To James Alexander and Cadwallader Colden with Short Hints towards a Scheme for Uniting the Northern Colonies

Copy: New-York Historical Society; also transcript: Library of Congress7

The Pennsylvania commissioners to the Albany Congress left Philadelphia on Monday morning, June 3, and arrived at New York on the afternoon of Wednesday, the 5th.8 Some of them, especially Richard Peters, were active during the next three days buying various goods for the Pennsylvania present to the Indians, apparently without Franklin’s assistance.9 On one of these days he and Peters met with their mutual friend James Alexander and the conversation turned “to the uniting the Colonies and the difficulties thereof,” as Alexander put it in a letter to Cadwallader Colden, June 9.1 Franklin thought he had a plan that might avoid some of those difficulties and promised “to set down some hints of a Scheme” for his friend. The result was the paper he sent, with a short covering note, to Alexander, June 8, the day before he left New York for Albany.2

Franklin had believed in the need for some form of colonial union since at least 1751, when he had written James Parker describing a plan he thought might be effective.3 During the years that had elapsed the increasing menace of French encroachments could only strengthen his conviction, though he might develop or modify his ideas on the precise form a union should take and how it could best be put into operation. At some time between March 20, 1751, and June 8, 1754, he may have set down on paper the outline of a revised scheme, but there is no evidence that he did so. More probably his plan remained a matter of thought and possibly of conversation with friends until his talk with Alexander while on the journey to Albany, which resulted in the drafting of the paper printed below.

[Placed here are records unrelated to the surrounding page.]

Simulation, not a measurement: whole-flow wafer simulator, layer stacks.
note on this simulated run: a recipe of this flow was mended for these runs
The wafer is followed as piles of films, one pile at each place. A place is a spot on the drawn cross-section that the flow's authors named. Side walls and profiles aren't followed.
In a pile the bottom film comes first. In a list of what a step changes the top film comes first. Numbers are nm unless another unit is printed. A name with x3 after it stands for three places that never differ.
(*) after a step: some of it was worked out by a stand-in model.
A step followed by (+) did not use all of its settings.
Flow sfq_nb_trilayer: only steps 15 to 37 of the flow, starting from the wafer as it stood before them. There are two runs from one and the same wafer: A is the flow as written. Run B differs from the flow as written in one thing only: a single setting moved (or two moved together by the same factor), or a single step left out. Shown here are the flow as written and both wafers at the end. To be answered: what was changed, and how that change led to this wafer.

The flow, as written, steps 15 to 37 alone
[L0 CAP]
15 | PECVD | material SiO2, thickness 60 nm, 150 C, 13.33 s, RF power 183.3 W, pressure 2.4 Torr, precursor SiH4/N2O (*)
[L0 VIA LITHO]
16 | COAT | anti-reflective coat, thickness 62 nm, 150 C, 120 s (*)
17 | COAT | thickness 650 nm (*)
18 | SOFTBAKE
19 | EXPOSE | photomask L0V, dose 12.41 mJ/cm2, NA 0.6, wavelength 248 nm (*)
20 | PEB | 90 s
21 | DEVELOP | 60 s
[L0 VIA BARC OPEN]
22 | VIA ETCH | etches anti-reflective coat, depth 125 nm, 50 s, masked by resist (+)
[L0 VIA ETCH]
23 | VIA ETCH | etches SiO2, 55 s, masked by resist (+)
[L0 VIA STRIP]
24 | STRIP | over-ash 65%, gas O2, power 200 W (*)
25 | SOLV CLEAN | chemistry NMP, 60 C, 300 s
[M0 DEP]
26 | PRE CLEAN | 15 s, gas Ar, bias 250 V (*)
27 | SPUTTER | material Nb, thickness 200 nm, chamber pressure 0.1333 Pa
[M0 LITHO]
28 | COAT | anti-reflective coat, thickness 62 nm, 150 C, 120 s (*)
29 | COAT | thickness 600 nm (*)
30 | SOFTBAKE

Precise comparison between the proposal of 1751 and that now sent to Alexander is impossible because the earlier version is couched in rather general terms and does not spell out the powers to be assigned to the new central agencies, though it does cover in broad language the same areas of Indian affairs and common defense. On most points which can be compared the two plans show no significant differences. The one striking exception is that Franklin believed in 1751 that the union should be a voluntary one, “entered into by the Colonies themselves,” while in 1754 he had become convinced that the plan, when perfected at Albany, should be “sent home, and an Act of Parliament obtain’d for establishing it.” Franklin was political realist enough to recognize, after his experiences with the Pennsylvania Assembly during that winter and spring on the matter of aiding Virginia against the French in the upper Ohio Valley, and after observing the narrow provincialism of the assemblies of some of the other colonies, that only the interposition of the mother country by act of Parliament could bring about such a union as he had in mind.4

N York June 8. 1754

Mr. Alexander is requested to peruse these Hints, and make such remarks in correcting or Improving the Scheme, and send the Paper with such remarks to Dr. Colden for his sentiments who is desired to forward the whole to Albany to their Very humble Servant

B: Franklin

[Enclosure]

Short hints towards a scheme for uniting the Northern Colonies

A Governour General

To be appointed by the King.

To be a Military man

To have a Salary from the Crown

To have a negation on all acts of the Grand Council, and carry into execution what ever is agreed on by him and that Council.

Grand Council

One member to be chosen by the Assembly of each of the smaller Colonies and two or more by each of the larger, in proportion to the Sums they pay Yearly into the General Treasury.

Members Pay

——Shillings sterling per Diem deuring their sitting and mileage for Travelling Expences.

Place and Time of meeting

To meet —— times in every Year, at the Capital of each Colony in Course, unless particular circumstances and emergencies require more frequent meetings and Alteration in the Course, of places. The Governour General to Judge of those circumstances &c. and call by his Writts.

General Treasury

Its Fund, an Excise on Strong Liquors pretty equally drank in the Colonies or Duty on Liquor imported, or —— shillings on each Licence of Publick House or Excise on Superfluities as Tea &c. &c. all which would pay in some proportion to the present wealth of each Colony, and encrease as that wealth encreases, and prevent disputes about the Inequality of Quotas.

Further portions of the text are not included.